Sunday, August 28, 2011

Are we allowed to judge Mrs. Dalloway?

One of the questions that was brought up in class last week was, should we be allowed to judge Clarissa based on her thoughts recorded in Mrs. Dalloway? I know that sometimes the things that Clarissa thinks might misrepresent her personality, but I think that it is fair to form an opinion about her as a character solely based on her thoughts. I think that knowing her most private thoughts gives a more honest picture of her than seeing her just on the surface would have. I'm sure that no one wants all of their thoughts to be public, but I think that if you're judging a person based on what they want you to see, you aren't going to get anything close to an accurate picture of them. I actually really like how Virginia Woolf doesn't censor anything, I think that it makes Clarissa seem more real than she would if Mrs. Dalloway had been written in a different style.

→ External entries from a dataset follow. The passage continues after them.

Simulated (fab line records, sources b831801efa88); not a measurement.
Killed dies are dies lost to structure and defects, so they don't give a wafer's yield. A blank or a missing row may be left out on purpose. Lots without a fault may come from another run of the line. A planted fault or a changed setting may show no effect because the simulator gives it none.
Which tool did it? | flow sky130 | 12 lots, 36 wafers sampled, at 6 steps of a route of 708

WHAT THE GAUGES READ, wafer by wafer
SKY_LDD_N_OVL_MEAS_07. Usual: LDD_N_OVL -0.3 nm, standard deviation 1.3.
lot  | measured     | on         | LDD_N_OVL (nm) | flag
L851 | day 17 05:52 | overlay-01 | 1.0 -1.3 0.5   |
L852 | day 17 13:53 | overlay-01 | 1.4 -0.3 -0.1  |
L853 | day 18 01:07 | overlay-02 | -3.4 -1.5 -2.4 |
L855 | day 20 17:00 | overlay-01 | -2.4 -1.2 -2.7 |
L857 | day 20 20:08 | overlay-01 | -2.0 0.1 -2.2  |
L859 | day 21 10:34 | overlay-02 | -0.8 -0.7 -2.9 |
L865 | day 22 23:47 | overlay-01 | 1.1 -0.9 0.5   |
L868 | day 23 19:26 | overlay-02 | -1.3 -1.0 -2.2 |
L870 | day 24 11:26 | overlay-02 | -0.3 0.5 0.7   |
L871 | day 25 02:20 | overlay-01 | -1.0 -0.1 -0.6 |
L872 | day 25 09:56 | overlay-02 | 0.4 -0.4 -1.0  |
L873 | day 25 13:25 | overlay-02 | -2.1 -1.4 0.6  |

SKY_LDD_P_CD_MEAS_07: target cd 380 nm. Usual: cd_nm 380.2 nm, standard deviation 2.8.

First Impressions of Mrs. Dalloway

The first night that I spent reading (although, "attempting to read" seems to be a more appropriate description of my venture into Virginia Woolf) Mrs. Dalloway, I had a lot of trouble figuring out what was going on. The way that the narrative uses free indirect discourse with Clarissa made it hard for me to follow, then when it began flitting from person to person, it took me several readings of each paragraph to be sure of what was happening.

However, once I got more familiar with Woolf's writing style, I started to enjoy the various perspectives that melted together to form a complete picture of each scene. It actually reminds me a little of the household deer from the novel, Girl in Landscape, that I read last year in English. In that book, there were small creatures that ran all over the place and could be inhabited by different peoples' consciousnesses. The mental image that I began forming after connecting Girl in Landscape with Mrs. Dalloway was rather strange, although Woolf's narrative does seem to me a little like it could be the account of one of those quasi-invisible creatures running around London. Now, my analogy doesn't work perfectly because in Girl in Landscape, the creatures can't actually hear the thoughts of the people that they follow or observe. But, the quick transitions and the lack of censorship or privacy of thoughts and actions, feels very similar to me in the two different novels.

Monday, August 22, 2011

The Mezzanine - Class Prompt

As I was reading it, it came as no surprise to me that Howie was angered at Marcus Aurelius' opinion on the "transient and trivial" nature of life. All 135 pages of The Mezzanine argue the point that the triviality of life is one of the greatest and most meaningful things about it, strange as it may seem to someone who has not read The Mezzanine. Howie seems to not care about the deep or profound ideas proclaimed by Aurelius, he seems content in marveling at the beauty of everyday life and people.

However,while reading this section, something highly ironic occurred to me. Howie decided to buy the novel, Meditations, after reading a single sentence and assuming that the rest of the novel would have the same poetic flow of words. Unfortunately for him, shortly after beginning to read the novel, Howie realized that it was not at all what he was hoping for. Now, I almost feel as though Marcus Aurelius would have the exact same experience with The Mezzanine, if through some bizarre and far-fetched series of circumstances he happened to wander into a Barnes and Noble, pick up a novel by Nicholson Baker, and read a single sentence. While the subjects and the actions in The Mezzanine are rather mundane, they're presented with an elegance that I feel Aurelius would appreciate.